When he entered the house, the blind men approached him and Jesus said to them, “Do you believe that I can do this?’ “Yes, Lord,” they said to him.
My Jesus, I know that you can heal me. My faith tells me that you will give me whatever is good, and that you want me to ask. My mink knows, but does my heart trust? “I don’t deserve it,” I tell myself, and yet I can earn nothing. It is your love that gives, lavishly and indiscriminately. You want only that I return your love, and how could I refuse?
Later in this passage, you admonish the men to keep their cure secret, and yet they broadcast it “through all the land.” You must have known they would do so. Your will is done, even when we are contrary.
Heal my blindness during this Advent season when we long for your light. Help me to see your will in all things. Today, like the blind men, I will seek you, follow you into whatever house you enter, beg for your mercy and profess your power.
Everyone who listens to these words of mine and acts on them will be like a wise man who built his house on rock.
It is not enough to listen, Lord. We have to act on your words. How can I do your will today?
I feel rushed, but there was time, at least, to encourage a few of my neighbors and to plan for Communion Service this afternoon. Please help me now to spend a few quiet minutes waiting for you, the Word made Flesh. Come into my heart, you, the rock on which I long to live. Unite us in you.
He said to them, “Come after me and I will make you fishers of men.” At once they left their nets and followed him.
Lord, your disciples left “at once.” Have I ever responded to anything so suddenly? Even when I made my decision to enter religious life, I did not leave immediately. I received my acceptance letter on July 16, the feast of Our Lady of Mt. Carmel. Entrance day was September 8. Before leaving my home and my possessions, I graduated from college, shopped for items from the list we were given, got fitted for the postulant dresses made by one of the sisters, and said goodbye to my family and friends. I don’t remember feeling that I was giving anything up, other than the prospect of marriage and children. I knew that I would be clothed, sheltered and fed, and that I would teach children. There was no risk, like that of the disciples who would not have known where they were going or how they would live. I was excited, but not afraid.

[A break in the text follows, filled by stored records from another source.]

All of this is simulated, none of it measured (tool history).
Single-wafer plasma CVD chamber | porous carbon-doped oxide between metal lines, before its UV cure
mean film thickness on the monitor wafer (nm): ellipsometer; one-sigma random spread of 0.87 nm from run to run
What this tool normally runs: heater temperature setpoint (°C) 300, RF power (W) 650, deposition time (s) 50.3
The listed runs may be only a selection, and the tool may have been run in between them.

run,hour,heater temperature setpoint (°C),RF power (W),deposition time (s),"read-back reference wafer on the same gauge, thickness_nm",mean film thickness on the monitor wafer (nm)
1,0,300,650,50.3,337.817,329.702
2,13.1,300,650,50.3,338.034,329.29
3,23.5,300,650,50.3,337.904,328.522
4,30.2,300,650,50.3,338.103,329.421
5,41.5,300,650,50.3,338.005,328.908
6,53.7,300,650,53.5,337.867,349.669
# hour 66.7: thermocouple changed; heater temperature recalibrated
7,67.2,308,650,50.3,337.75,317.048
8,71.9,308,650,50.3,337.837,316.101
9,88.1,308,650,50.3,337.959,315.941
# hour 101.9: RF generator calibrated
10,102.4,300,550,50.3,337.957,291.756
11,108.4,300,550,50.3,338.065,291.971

What if you were to invite me now to walk away from my home, my friends and family, and my possessions? How would I dispose of them? Could I really give up the things I take for granted, like constant communication and news? Just a few hours ago, I almost cried in frustration when my router stopped working. I wasn’t willing to give up my connection, even for a day. Will I ever learn to let go?
Please, Lord, now that it is Advent and I feel closer to your coming, teach me to detach myself. Only then can I fully attach myself to you. Only you are enough.
This journey looks impossible, but you will make straight the way. Let me surrender to your will.
Jesus rejoiced in the Holy Spirit and said, “I give you praise, Father, Lord of heaven and earth, for although you have hidden these things from the wise and the learned you have revealed them to the childlike. Yes, Father, such has been your gracious will.”
Spirit of God, I, too, rejoice in your wisdom, which you bestow on the innocent who open their hearts and minds to you. Please help me to trust you as children trust those who lead them. Father, I thank you. My Jesus, let me follow you, give thanks with you, and rely on you.
How can I show my trust today? I will let my life unfold, step by step, looking not for logic or the approval of my peers, but only for your loving will. As I sift through the clutter that surrounds me, let me exhale whatever is cluttering my soul, that I may see and know you with childlike humility and faith.
The centurion said in reply, “Lord, I am not worthy to have you enter under my roof; only say the word and my servant will be healed.”
Lord, as Creator, you spoke and the universe came to be. As Spirit, you came to Mary, and the Word became Flesh. As our Savior, you say the word and we are healed.
You are the Creator, the Word and the Flesh. Your will is done. Unworthy as I am, I come to you in hope, knowing that you are omniscient and omnipotent. My faith will be rewarded.
As I make my petitions today, please heal those for whom I pray and bring us all together in your heavenly banquet.